The stall marked the end of ‘Great Big Green Week’ and was hosted by East Kent Climate Action and Deal With It-Transition Deal. The previous weekend had seen a well-attended community beach clean around Deal pier, and a community forage for all the family by Lucia Stuart from Deal’s Wild Kitchen.
Much support for national Climate Coalition initiative just days after Truss government’s #AttackOnNature
Elsewhere in Dover district, Transition Dover were giving out climate change action packs to young people on Saturday 24 September at Dover’s urban fete run by Dover Big Local. Again, there were very many positive, enthusiastic responses from the public despite the wet weather. Another event during the climate coalition’s week of community action took place at the East Kent Ploughing Match in Little Mongeham on Wednesday 28 September, where supporters of Nature Friendly Farming Network were handing out copies of ‘A Practical Guide to Farming for Climate’, and working with East Kent Wildlife Group and their rehomed nine-year-old barn owl, Haze, to sign people up for boxes for owls, tawny or barn.


Numbers of owls have fallen sadly in recent decades. Again, the response from the East Kent public was very, very positive – including when campaigners helped people find how to sign the RSPB petition online asking the Conservative government to stop and reverse its attack on nature. Along with the Wildlife Trusts, CPRE and many other charities and organisations, RSPB denounced the dumping of 100s of environmental protections on 23 September 2022.

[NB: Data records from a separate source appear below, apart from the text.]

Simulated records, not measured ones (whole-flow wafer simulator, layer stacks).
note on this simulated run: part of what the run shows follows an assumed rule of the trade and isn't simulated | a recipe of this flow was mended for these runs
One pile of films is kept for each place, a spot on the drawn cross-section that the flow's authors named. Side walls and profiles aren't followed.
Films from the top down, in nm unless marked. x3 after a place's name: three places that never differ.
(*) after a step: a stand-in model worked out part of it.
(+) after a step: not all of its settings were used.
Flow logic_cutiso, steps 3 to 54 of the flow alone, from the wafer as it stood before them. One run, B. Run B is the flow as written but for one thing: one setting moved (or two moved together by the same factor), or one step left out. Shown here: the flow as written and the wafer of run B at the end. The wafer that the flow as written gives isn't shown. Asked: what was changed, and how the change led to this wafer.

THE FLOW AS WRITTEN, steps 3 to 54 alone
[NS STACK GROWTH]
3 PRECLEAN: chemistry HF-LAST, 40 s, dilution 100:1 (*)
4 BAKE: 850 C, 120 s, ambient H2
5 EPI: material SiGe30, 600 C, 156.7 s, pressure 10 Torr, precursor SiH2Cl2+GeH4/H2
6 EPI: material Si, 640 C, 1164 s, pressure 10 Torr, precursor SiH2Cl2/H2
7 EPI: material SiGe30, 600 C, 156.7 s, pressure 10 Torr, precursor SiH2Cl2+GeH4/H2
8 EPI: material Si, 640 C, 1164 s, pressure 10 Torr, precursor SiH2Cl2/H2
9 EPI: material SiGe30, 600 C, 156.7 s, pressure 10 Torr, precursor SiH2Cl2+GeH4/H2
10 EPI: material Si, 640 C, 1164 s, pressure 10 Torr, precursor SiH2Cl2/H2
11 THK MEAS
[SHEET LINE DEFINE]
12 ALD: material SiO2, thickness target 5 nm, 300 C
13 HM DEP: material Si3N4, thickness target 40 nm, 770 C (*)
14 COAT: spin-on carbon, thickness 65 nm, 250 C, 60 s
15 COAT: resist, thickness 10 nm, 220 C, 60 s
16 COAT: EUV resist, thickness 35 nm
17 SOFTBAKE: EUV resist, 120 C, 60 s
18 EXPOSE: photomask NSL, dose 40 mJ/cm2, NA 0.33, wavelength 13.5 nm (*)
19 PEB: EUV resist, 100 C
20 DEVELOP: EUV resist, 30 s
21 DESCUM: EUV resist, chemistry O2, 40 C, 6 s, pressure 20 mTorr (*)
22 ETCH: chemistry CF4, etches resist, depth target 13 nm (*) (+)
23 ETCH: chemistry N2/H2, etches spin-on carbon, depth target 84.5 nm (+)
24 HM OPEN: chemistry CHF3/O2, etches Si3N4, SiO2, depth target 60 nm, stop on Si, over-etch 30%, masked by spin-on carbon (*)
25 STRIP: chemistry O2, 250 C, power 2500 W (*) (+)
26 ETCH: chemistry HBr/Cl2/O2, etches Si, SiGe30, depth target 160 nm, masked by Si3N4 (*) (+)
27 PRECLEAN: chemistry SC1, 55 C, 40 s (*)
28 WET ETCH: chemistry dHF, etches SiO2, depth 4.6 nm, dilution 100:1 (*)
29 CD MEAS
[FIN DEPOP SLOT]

The sixth mass extinction event that we are living through, as Sir David Attenborough points out, which has seen some bird species in UK halved over the last 40 years, and the climate crisis with its many knock-on effects, including on food security, health and potential for conflict, are clearly issues that the East Kent public care about deeply and are wised up about. These are issues on which many would like to see much less deceptive greenwash and much more genuine investment: for example, in free home insulation to cut energy consumption and bills.